[EnMasse] Dispatch router metrics to hawkular

Tue Mar 28 11:33:09 UTC 2017

On 28/03/17 11:05, Ulf Lilleengen wrote:
> On 28. mars 2017 11:32, Gordon Sim wrote:
>> On 28/03/17 10:07, Ulf Lilleengen wrote:
>>> I think the type of information suitable for metrics are information
>>> that will be useful for the operations team that are monitoring the
>>> availability and performance of the system. IMO logging is a better
>>> alternative for metrics that are mainly used for debugging, and I think
>>> (though i've never operated messaging infrastructure..) what you refer
>>> to as potentially useful information is mainly interesting for
>>> debugging.
>>
>> As an example, imagine if the statistics show bursts in the frequency of
>> message rejections on occasion and this is coming largely from a single
>> client. Being able to drill into the data and get the user/ip of the
>> client in question would be useful.
>>
>> So, yes, on one level it is 'debugging' of a sort. I think of it more as
>> understanding how the system is being used. The monitoring console as I
>> see it is for this sort of general purpose troubleshooting, observation.
>> It does cover performance, but isn't limited to that.
>>
>
> If you compare this to a typical HTTP server, details of a request would
> typically end up in an access that would also be stored in a central
> logging facility like logstash for later debugging or post-mortem analysis.

Right, and we can do the same (just need to ensure that the log output 
of the different components allows us to correlate things as we want 
to). I believe there is already a semi-standard stack for openshift for 
doing this, so we can experiment with that as well.

> From a http server perspective I think a nice way to distinguish metrics
> from logs is how many values a dimension/tag may have. For instance, the
> value range the request type is small (GET, PUT etc.), while the value
> range of client IPs can be very big. Graphs with many values per tag
> doesn't look nice at all, and creating one graph per value is tedious.
>
> On the other hand, I guess in most messaging use cases, connections are
> long lived and you may only have a few known clients, so maybe having
> host /container id as a tag would work just fine. Lets try it out!

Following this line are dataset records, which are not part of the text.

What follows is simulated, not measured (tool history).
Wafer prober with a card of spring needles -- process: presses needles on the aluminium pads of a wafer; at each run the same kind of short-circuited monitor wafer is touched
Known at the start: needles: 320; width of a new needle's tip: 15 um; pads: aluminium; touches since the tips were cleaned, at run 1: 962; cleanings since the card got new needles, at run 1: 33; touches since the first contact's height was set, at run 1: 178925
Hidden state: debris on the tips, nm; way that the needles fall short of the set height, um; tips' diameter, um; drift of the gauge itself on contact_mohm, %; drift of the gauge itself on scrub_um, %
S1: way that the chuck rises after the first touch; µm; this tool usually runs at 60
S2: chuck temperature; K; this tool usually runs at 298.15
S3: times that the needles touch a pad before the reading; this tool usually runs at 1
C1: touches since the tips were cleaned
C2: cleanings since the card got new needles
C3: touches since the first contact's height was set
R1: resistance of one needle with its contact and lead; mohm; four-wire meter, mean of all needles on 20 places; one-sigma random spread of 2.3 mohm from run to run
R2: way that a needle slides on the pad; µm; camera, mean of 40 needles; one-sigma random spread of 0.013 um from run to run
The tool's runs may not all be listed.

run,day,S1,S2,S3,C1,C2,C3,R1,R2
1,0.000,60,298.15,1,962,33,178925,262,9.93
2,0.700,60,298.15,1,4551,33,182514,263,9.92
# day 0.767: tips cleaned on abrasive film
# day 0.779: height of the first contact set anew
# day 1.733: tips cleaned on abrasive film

In terms of the value range, the ip address is most likely no wider than 
any other connection identifier (including the artificial one added by 
the router).

Number of connections is one of the dimensions we really do want to 
scale in. So if having a large range of values for the tags may be 
problematic, we may want to avoid per-link and per-connection stats and 
do some simple aggregation *before* storing.